Modeling the Impact of Biogeochemical Hotspots and Hot Moments on Subsurface Carbon Fluxes from a Flood Plain Site

Friday, 18 December 2015: 16:30
2004 (Moscone West)
Bhavna Arora1, Nicolas Spycher2, Carl I Steefel2, Eric King2 and Mark E Conrad2, (1)Lawrence Berkeley National Lab, Berkeley, CA, United States, (2)Lawrence Berkeley National Laboratory, Berkeley, CA, United States
Biogeochemical hotspots and hot moments are known to account for a high percentage of carbon and nutrient cycling within flood plain environments. To quantify the impact of these hotspots and hot moments on the carbon cycle, a 2D reactive transport model was developed for the saturated-unsaturated zone of a flood plain site in Rifle, CO. Previous studies have identified naturally reduced zones (NRZs) in the saturated zone of the Rifle site to be hotspots and important regions for subsurface biogeochemical cycling. Wavelet analysis of geochemical concentrations at the site suggested that hydrologic and temperature variations are hot moments and exert an important control on biogeochemical conditions in the Rifle aquifer.

Here, we describe the development of a reactive transport model that couples hydrologic and biogeochemical processes to microbial functional distributions inferred from site-specific ‘omic’ data. The model includes microbial contributions from heterotrophic and chemolithoautotrophic processes. We use Monod based formulations to represent biomass formation and consider energy partitioning between catabolic and anabolic processes. We use this model to explore community emergence at the Rifle site and further constrain the extent and rates of nutrient uptake as well as abiotic and biotic reactions using stable carbon isotopes.
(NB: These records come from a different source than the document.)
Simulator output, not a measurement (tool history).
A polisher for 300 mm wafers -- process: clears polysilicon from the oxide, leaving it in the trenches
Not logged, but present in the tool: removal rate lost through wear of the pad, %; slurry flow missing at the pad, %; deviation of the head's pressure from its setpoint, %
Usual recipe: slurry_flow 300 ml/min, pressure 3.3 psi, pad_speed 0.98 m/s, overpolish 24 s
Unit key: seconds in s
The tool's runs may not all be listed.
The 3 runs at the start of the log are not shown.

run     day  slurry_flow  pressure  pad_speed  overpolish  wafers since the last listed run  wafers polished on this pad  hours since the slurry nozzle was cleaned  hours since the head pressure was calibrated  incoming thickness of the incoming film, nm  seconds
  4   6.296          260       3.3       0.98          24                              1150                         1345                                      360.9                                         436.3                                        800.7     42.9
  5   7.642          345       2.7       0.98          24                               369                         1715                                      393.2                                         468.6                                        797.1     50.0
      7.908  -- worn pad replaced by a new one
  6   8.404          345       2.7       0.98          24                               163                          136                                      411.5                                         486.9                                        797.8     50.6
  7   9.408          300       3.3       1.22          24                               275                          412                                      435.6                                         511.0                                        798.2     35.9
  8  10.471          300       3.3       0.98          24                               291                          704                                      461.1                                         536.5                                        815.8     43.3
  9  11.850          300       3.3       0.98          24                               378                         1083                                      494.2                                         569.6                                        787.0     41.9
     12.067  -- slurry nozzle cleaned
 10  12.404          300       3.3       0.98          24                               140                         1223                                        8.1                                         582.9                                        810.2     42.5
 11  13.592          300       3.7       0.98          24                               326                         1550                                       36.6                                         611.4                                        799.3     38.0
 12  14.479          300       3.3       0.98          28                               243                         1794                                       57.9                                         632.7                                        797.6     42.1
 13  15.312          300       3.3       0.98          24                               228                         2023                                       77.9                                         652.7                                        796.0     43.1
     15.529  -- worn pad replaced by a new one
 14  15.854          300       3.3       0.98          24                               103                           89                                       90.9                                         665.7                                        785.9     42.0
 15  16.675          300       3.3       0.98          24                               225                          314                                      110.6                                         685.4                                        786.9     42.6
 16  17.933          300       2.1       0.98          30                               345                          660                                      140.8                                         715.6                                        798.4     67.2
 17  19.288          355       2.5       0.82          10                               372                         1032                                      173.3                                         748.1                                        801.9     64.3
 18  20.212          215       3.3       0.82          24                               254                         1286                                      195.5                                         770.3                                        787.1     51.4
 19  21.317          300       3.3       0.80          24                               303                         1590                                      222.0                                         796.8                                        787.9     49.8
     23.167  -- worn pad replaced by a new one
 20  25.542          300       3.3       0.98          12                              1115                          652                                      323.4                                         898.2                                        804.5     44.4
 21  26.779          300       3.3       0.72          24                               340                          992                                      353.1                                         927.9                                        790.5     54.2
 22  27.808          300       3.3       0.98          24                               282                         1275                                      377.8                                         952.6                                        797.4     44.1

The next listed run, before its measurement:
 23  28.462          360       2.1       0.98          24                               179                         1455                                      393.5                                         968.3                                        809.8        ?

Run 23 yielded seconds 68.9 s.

Results from 2D model simulations with only abiotic reactions predict lower CO2 partial pressures in the unsaturated zone and severely underpredict (~200%) carbon fluxes to the river compared to simulations with chemolithoautotrophic pathways. δ13C-CO2 profiles also point to biotic sources for the locally observed high CO2 concentrations above NRZs. Results further indicate that groundwater carbon fluxes from the Rifle site to the river are underestimated by almost 180% (to 3.3 g m-2 d-1) when temperature fluctuations are ignored in the simulations. Preliminary results demonstrate the emergence of denitrifiers at specific depths in the unsaturated zone. This modeling study suggests that spatially (e.g., microbial and redox zonation) and temporally discrete conditions (e.g., temperature fluctuations) can significantly contribute to carbon cycling in flood plains and hotspots and hot moments need to be appropriately represented in model simulations.